Nuno Landscape Design Continues

Nuno Landscape Design Continues

I have been continuing with work on my green nuno landscape and thought you might like to see how I “play” with the design. I put on layers of sheer fabric, take them off, try another piece of fabric and keep working with the various bits of fabric until I get a composition that is effective.

I’m using a variety of fabric including nylon organza, silk organza and cheesecloth.

I put pieces on, take a look and then rearrange or take pieces off. Or move them around, add more pieces and so on, always stepping back and looking in between steps. What works, what doesn’t? You can see how sheer the  nylon organza is, there is a piece on the top left side sticking off the edge on the right photo.

Sometimes it is hard to tell what changes and it’s a slow process but fun to see what happens.

Once I was happy with the composition, then I pinned pieces in place. I really should have taken the time to baste the pieces in place but I was feeling lazy. On the right photo, I have started to stitch the sheer fabric in place at the top. I didn’t want the stitching to really show that much, so there are tiny stitches in similar color/value thread to hold the sheer fabric down.

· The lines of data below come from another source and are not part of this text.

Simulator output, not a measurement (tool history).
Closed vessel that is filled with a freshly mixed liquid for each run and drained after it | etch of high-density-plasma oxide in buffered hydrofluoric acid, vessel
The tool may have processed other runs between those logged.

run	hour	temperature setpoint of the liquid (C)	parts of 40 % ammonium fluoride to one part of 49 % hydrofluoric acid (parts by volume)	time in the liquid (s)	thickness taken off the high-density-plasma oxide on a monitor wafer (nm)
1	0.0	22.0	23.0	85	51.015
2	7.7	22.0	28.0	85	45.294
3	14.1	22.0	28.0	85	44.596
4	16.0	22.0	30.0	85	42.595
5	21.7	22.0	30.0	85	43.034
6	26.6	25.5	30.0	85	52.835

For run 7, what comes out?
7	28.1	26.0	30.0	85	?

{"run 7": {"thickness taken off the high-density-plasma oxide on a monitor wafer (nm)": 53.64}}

These last two photos are of the piece hanging on the design wall. This is really helpful for me, to see it hanging and to be able to back away from the piece and view it from a distance. I had stitched in the three orange flowers in the distance but they were really bugging me. The flowers were too big for the distant hills. They were the size of trees. So unstitching occurred and I removed the far flowers. I haven’t decided whether to add them back into the middle ground or not. The photo on the right is the amount of stitching I have completed now. Once I get all the rest stitched down, I will decide if it needs anything else. I also have to think of a better name than Green Nuno Felt Landscape. Any suggestions?

22 thoughts on “Nuno Landscape Design Continues

  1. interesting Ruth . You have me thinking about how to add stuff to the back grounds I crated. I ave been thinking how to add milkweed pods to them with my limited artistic abilities. I wonder if I have any grey or brown fabric……
    As to a name, I am hopeless. Maybe go with the emotion you are trying to evoke as a starting place.

    1. Thanks Ann, adding other fabric creates a nice contrast in texture. Do you have any burlap? I used that for pods before and added stitching on top. It worked really well with the frayed edges.

      Names are hard to come up with for sure 😉

  2. It’s looking beautiful already Ruth and it makes me feel very calm when I look at it. Titles are difficult – I like Ann’s suggestion for the naming of your piece, but ‘serenity’ would work for me.

    1. Thanks! It does have a calm feeling to it. I will ponder words such as serenity, tranquility, peacefulness etc. to see what I come up with for a title.

  3. I love the process of Ruth’s picture but I found it impossible to tell the difference between the pictures only looking at them one at a time. So I took the liberty of copying the pictures and setting them side by side on one page. That made them a bit like the “spot the difference” pictures in a child’s puzzle book. I was then able to appreciate the changes and how effective Ruth’s technique is.
    Having got Ruth’s approval I have put a photo of this page into drop box for you all to have a look – this is the link (you may have to copy and paste it into your browser)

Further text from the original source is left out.